On 23 May 2017, the city of Marawi, Philippines, a bustling city In the southern island of Mindanao , was taken over by the Islamic State of Iraq and the Levant (ISIL/ISIS)-aligned forces. The ensuing five-month-long armed conflict displaced nearly 400,000 people from the area. The siege had devastating and lasting consequences for the community, especially for displaced women and girls who lacked access to women’s health services and were left more vulnerable to gender-based violence in the evacuation centres.
Many of the women of Marawi had seen this coming. They told us they had seen the escalation in ambushes and violence well before the siege, and also a surge in religious and conservative practices, such as the closure of entertainment venues and women and girls being forced to dress conservatively. When the fighting broke out, these women and their families fled the city, as their homes and livelihoods were destroyed.

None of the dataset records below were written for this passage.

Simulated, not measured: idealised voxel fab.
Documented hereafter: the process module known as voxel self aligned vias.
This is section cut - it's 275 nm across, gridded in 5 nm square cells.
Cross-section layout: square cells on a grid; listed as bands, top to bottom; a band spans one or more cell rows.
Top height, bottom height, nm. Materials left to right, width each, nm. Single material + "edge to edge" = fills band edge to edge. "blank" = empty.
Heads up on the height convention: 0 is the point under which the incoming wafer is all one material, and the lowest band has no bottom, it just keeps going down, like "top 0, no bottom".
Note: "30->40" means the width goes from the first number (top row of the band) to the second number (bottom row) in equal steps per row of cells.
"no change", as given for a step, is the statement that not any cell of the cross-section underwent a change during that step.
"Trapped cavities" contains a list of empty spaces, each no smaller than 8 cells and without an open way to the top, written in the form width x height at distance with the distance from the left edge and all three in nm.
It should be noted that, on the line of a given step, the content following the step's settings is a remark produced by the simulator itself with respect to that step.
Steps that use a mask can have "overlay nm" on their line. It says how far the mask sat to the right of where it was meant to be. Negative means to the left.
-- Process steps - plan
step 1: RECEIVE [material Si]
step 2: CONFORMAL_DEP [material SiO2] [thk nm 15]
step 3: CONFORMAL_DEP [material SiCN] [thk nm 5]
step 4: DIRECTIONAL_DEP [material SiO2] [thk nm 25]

Salma* was among these women.
When I met her at an evacuation centre on the outskirts of Marawi nine months after the battle, she had little hope of seeing her home and business again. Marawi is the first city in the Philippines to have been completely destroyed by the conflict, and the shop that Salma had built is probably now in rubbles. Her husband migrated in search of construction work, leaving her to care for their five children in the evacuation centre. They relied on the bag of rice and basic supplies delivered by humanitarian relief teams once a fortnight.
Lately this support has been arriving only intermittently.
Stories like Salma’s remind us, time and again, that to restore peace and prevent violent extremism in the future, women must play a critical role in recovery efforts, in decision-making and prevention.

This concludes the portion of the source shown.